Tuesday, February 10, 2009
BY DOUGLASS CROUSE
Herald News
STAFF WRITER

HACKENSACK — Hundreds of job seekers with varied employment backgrounds plan to interview this week for positions at what will be the country's second-largest Whole Foods Market store.

At a time of rising unemployment, the purveyor of organic foods intends to hire 200 people to staff its Paramus supermarket, which opens March 19. Interviews took place Monday in the state Department of Labor and Workforce Development offices on State Street and will continue today, tomorrow and Friday.

Representatives from Austin, Texas-based Whole Foods Market Inc. said 70 percent of the new jobs will be full time, with pay for entry-level positions starting at $10 an hour.
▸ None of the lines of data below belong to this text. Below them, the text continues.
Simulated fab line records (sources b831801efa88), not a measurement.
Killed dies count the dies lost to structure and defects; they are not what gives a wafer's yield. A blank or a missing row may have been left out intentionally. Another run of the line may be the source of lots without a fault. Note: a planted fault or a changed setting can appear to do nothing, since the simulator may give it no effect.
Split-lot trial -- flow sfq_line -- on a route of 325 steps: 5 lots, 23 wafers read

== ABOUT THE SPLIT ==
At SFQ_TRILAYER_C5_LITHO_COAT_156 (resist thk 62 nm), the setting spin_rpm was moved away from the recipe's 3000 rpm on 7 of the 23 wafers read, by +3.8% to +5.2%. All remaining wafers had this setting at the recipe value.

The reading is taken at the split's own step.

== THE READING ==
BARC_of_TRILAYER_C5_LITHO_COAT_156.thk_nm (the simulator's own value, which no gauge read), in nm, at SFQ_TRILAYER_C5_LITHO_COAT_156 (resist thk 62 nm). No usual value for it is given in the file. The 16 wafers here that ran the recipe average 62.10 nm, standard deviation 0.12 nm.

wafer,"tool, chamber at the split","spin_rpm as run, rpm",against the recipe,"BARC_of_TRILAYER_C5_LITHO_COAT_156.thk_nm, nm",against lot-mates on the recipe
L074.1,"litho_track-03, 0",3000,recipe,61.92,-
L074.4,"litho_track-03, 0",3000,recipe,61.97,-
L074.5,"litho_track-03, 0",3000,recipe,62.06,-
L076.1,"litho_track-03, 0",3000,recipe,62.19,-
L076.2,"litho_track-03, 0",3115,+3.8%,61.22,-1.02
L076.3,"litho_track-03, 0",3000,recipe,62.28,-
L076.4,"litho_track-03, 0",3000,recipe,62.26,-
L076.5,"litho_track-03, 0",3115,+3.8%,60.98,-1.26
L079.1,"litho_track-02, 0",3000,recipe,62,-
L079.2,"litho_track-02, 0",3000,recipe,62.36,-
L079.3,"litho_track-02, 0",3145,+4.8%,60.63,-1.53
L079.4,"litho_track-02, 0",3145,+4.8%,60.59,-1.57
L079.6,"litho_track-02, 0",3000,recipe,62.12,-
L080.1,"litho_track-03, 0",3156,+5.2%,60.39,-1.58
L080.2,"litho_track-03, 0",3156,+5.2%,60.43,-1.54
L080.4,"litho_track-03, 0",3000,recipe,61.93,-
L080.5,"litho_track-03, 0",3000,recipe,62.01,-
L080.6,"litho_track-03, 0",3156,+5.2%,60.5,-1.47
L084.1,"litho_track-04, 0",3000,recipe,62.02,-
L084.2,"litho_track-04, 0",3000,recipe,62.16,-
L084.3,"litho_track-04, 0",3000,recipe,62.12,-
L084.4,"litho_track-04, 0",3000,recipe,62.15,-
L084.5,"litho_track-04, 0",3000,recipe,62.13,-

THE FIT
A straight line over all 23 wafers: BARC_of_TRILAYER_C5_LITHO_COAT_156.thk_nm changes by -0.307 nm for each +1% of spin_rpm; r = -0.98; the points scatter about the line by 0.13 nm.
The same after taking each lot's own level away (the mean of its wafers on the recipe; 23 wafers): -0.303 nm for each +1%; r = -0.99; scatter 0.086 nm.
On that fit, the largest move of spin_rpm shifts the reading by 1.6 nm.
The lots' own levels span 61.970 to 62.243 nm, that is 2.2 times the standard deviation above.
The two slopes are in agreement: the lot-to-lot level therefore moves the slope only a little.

Recruiters expect to speak this week with about 500 applicants for jobs in the new 78,000-square-foot store, located in retrofitted space at the Bergen Town Center on Route 4.

Of those arriving for appointments Monday, many expressed frustration at having spent months seeking employment along with hope that their fortunes were about to change.

Renee Peterson, a Newark resident who lost her job as a furniture-store manager in Union one year ago, was among those smiling on Monday after she was offered a part-time position in customer service.

"All I can say is, Thank God it came through," she said. "This is a place where I think I can grow, so I'm looking forward to getting my foot in the door."

Other applicants included an Air Force reservist from Paterson who recently became a mother and a middle-aged man who said he was laid off from a fire-safety company in New York State in January 2008.

"It's dead – there's nothing out there," the man said, requesting anonymity. "When all these banks get money from taxpayers they should be giving it back to us and back to businesses."

Gabriela Romero, 26, of Union City, said her search for a full-time job had been fruitless despite seven years of customer-service experience at banks and a supermarket. A friend who had worked at Whole Foods' Edgewater store told her the company offered good benefits, and she liked the idea of selling healthy foods, Romero said.

"I've been studying this company, so hopefully I'll get an offer," she said. "I've filled out maybe 100 other applications and only been called for 10 interviews."

Like most of those interviewed Monday, Romero already had gone through an initial screening process. State labor department representatives in Bergen, Passaic and Hudson counties conducted the interviews and set up appointments for those with basic qualifications.

Job seekers who showed up unannounced Monday were screened then and, in some cases, asked to come back Friday. All applicants who don't pass muster receive packets with information about other employers that plan to hire.